Gamma-ray Pulsar Emission is Mostly Stable on Timescales from Minutes to Years

TL;DR

This study introduces a method to detect rapid flux changes in gamma-ray pulsars, revealing that their magnetospheres are mostly stable over timescales from minutes to years, with minimal flux variation.

Contribution

The paper presents a novel technique for probing pulsar magnetosphere stability on short timescales and applies it to a large sample, finding no significant state changes.

Findings

Flux variations are limited to less than 10% for most pulsars.

Substantial nulling or state changes are excluded in nearly all cases.

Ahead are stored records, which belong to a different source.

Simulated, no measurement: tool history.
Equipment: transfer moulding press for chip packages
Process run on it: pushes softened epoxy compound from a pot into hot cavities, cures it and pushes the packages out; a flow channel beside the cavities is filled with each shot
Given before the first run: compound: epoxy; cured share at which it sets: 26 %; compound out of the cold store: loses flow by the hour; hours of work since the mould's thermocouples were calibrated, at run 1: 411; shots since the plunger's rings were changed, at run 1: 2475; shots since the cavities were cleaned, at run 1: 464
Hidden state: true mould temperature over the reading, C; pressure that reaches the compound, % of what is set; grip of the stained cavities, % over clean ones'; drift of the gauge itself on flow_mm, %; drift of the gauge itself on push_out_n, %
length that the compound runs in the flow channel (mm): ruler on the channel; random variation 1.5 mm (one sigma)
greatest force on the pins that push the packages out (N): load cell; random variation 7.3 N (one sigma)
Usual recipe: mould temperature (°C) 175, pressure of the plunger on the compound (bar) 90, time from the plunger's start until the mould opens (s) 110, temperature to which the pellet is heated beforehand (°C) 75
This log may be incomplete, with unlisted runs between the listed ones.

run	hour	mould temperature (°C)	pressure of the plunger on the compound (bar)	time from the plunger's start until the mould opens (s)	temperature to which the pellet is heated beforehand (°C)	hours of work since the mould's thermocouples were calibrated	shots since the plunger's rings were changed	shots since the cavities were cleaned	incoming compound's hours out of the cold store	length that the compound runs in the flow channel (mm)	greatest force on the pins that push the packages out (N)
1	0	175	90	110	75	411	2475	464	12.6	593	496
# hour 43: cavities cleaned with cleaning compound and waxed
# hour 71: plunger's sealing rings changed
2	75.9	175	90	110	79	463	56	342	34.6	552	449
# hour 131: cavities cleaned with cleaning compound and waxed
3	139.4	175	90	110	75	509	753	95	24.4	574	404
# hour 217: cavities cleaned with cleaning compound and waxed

Magnetospheres maintain a nearly constant power output over various timescales.

Abstract

We present a method for the detection and characterization of random changes in the flux from $\gamma$-ray pulsars on sub-hour timescales, much shorter than variations that can be accessed using direct flux measurements. Flux variations are a proxy for the variations in spindown power ($\dot{E}$) or particle acceleration, which can be produced by random switches between quasi-stable configurations of the pulsar magnetosphere. This technique therefore probes the stability of pulsar magnetospheres and discrete spindown states on timescales much shorter than can be achieved with pulsar timing. We apply the method to a sample of 115 bright $\gamma$-ray pulsars, finding no new instances of state changes. We derive the sensitivity of the method and find that, for a wide range of possible state changing models, over a wide range of timescales, we can limit the amplitude of flux ($\dot{E}$) variations to $<$10%. Substantial nulling is excluded in nearly all cases. The best cases limit variations of any sort to $\leq$1%. These results indicate that $\gamma$-ray pulsar magnetospheres maintain a single configuration or narrow range of configurations with nearly constant power output.